๐๏ธ Building pre-owned Car Platform With Valkey - Part 2
Contents
In Part 1 of our series, we explored the foundational aspects of our platform’s performance optimization. We began by defining our business model, which combines a marketplace and inventory system to facilitate car sales. We detailed the user flow, including how users view ads, generate leads, and book test drives. Our primary focus was on enhancing the performance of individual car pages, where we discussed various strategies to reduce latency and improve load times. We examined the impact of client-side versus server-side rendering and outlined initial approaches to optimizing both frontend and backend components.

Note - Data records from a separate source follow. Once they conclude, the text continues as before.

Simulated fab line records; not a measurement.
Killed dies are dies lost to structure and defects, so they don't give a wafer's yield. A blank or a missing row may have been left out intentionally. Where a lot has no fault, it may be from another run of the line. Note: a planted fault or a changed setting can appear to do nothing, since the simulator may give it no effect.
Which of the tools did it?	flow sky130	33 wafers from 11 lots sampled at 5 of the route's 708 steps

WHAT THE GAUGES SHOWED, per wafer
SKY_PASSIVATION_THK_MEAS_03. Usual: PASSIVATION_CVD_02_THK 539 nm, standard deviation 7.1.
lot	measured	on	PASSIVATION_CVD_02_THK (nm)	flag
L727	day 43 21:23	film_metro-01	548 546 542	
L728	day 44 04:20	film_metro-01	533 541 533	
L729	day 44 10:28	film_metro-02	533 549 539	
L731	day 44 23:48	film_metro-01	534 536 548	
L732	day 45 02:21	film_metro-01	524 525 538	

In Part 2, we will focus on building and optimizing the listing page using Valkey. We will explore how to handle complex filters, manage pagination efficiently, and ensure the listing page loads quickly to provide an excellent user experience.
We will review the existing design and discuss how we mapped our business use cases to Valkey to significantly reduce response times. This will include an exploration of how to handle complex filters, manage pagination effectively, and leverage Valkey’s capabilities to ensure that the listing page delivers a fast and seamless user experience.
What ? #
The listing page is where users first interact with our inventory. It displays a comprehensive list of cars with basic information and provides filters and ordering options to help users refine their search effectively. Our goal is to ensure this page loads quickly and efficiently, as it plays a crucial role in reducing bounce rates.
Why ? #
As we discovered in Part 1, approximately 40-60% of user interactions begin with the listing page. Therefore, optimizing its performance can significantly improve the overall user experience, increase engagement, and ultimately drive more sales.
Specification #
To meet our users’ needs, we’ve identified three key features for the listing page:
Filters: Allow users to narrow down their search by applying various filters such as make, model, year, price range, mileage, etc.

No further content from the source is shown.